How to use EMC with SLURM

Wyatt_Kuehster · August 5, 2024, 7:20pm

How exactly do you get EMC to run on a remote HPC with SLURM?

Does EMC, in fact, support SLURM? In the documentation I only see LSF and PBS mentioned, but I recall hearing in a LAMMPS workshop that it works with SLURM out of the box.

I have an HPC configured with slurm, and I log onto it using a key file. I am trying to execute an EMC script which builds locally but runs the simulations on that HPC, however I am not sure how to accomplish that.
For example, I have set the QUEUE_ACCOUNT and QUEUE_USER variables, but how do I pass the key file? Is there anything else I need to do before executing a run?

Wyatt_Kuehster · August 8, 2024, 11:57am

So I have made some progress on this, but would still appreciate help from anyone who has run into this issue before or successfully done a simulation workflow in slurm.

I am now just trying to do the whole thing on the queuing system (although I would still love to know how to chain in the building locally).

It seems that EMC is not detecting that my system is slurm because “which bsub” and “which qsub” return things that aren’t “”. Due to the order of the if/elif statements in run.sh in the function system_queue(), it defaults to assuming LSF.
So I modified this function.

There is clearly a ${system} variable in run.sh, but it is not clear to me where exactly it is set. I ended up just force setting it to “slurm”
Then, the commands in slurm_run() are still written with qsub rather than sbatch which is strange… I’m not sure if this would normally work, but I was able to get the build stage to run on my queue by modifying part of this function to:
slurm_run() {
…

echo “sbatch ${options}” “${user[@]}”
“–export=ALL,nprocs=${n},command="${command}"”
“-e $(pwd)/${project}.e -o $(pwd)/${project}.o ${subscript}”

# Execute the sbatch command
eval sbatch ${options} ${user[@]}
–export=ALL,nprocs=${n},command=“"${command}"”
-e $(pwd)/${project}.e -o $(pwd)/${project}.o ${subscript}

sleep ${sleep};
}

I have not been able to successfully generate the run commands for lammps, however, as my lammps module is not called lmp_${HOST}, and editing the run_lammps() function in emc_setup.pl does not fix it.

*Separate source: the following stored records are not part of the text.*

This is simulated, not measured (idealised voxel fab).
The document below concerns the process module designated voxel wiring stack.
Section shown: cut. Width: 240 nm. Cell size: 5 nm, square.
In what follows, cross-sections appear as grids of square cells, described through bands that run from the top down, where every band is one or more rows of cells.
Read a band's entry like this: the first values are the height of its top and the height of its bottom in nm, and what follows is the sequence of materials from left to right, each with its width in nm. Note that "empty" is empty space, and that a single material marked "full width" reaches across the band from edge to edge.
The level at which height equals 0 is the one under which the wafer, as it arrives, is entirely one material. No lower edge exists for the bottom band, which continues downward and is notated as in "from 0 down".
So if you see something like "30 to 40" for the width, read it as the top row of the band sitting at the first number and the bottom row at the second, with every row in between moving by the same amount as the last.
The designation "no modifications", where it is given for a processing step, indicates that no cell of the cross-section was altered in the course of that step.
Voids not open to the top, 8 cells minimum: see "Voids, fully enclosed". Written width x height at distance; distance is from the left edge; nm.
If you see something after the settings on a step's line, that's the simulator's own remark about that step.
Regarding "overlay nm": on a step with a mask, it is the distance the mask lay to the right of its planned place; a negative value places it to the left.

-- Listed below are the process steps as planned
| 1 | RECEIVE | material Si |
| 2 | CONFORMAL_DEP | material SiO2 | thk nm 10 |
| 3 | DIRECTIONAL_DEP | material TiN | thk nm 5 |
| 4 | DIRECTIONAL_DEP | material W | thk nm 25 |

veld · August 15, 2024, 2:08am

Hi Wyatt,

I apologize for SLURM not working correctly. As a caveat, I have to admit, that I do not have access to a system with SLURM. As you have found out, run.sh functions as a wrapper around how to submit to three queueing systems: LSF, PBS, and SLURM. It tries to guess what queueing system you have by checking what submission commands are available. It does this in function system_queue(), where run.sh checks if sub, qsub, or sbatch is in your path as to identify LSF, PBS, or SLURM respectively. This of course all hinges around you executing run.sh on the cluster on which you are submitting your jobs. A function slurm_run() is already present in the distributed run.sh, which used https://slurm.schedmd.com/rosetta.pdf to translate PBS into SLURM commands. I noticed – that in the current distribution – this function is calling qsub instead of sbatch. The correct definition of slurm_run() should be

slurm_run() {
  local options="--job-name ${project}";
  local command="-submit slurm $@";

  command="$(echo "${command}" | sed 's/"/\\"/g')";
  
  if [ "${starttime}" != "now" -a "${starttime}" != "" ]; then
    options="${options} --begin=$(set_time 3 ${starttime})"; fi;
  if [ "${walltime}" != "" ]; then
    options="--time=$(set_time 3 ${walltime})"; fi;
  if [ "${wait}" != "" ]; then
    options="${options} --dependency=afterany:$wait"; fi;
  if [ "${queue}" != "" -a "${queue}" != "default" ]; then
    options="${options} -p ${queue}"; fi;
  if [ "${account}" != "" -a "${account}" != "none" ]; then
    options="${options} --account=${account}"; fi;

  # note: add ALL to --export?

  echo "sbatch ${options}" "${user[@]}" \
    "-n ${nprocs}" \
    "--export=nprocs=${n},command=\"${command}\"" \
    "-e $(pwd)/${project}.e -o $(pwd)/${project}.o ${subscript}";
  eval sbatch ${options} ${user[@]} \
    -n ${nprocs} \
    --export=nprocs=${n},command="\"${command}\"" \
    -e $(pwd)/${project}.e -o $(pwd)/${project}.o ${subscript};
  sleep ${sleep};
}

I’m including a corrected version, to be placed in ${EMC_ROOT}/scripts:
run.sh (21.5 KB)

You could use run.sh directly as to submit a small test script to your system with which you check valid submission. This test script could – for instance – hold nothing more than

#!/bin/bash

echo "Hello world!";

I know that the above works for both LSF and PBS. Can you be more precise on what exactly does not seem to work for SLURM?

You could add a symbolic link to your systems LAMMPS executable as a work-around for the lmp_${HOST} issue. I use ${HOME}/bin for all such oddities. You could do the following

cd ${HOME}/bin
ln -s your/systems/lammps/lmp lmp_${HOST}

and add ${HOME}/bin to your path in your .bashrc, e.g. by adding

export PATH=${PATH}:${HOME}/bin

at the end of your .bashrc. Might I ask, what the LAMMPS executable is called on your system?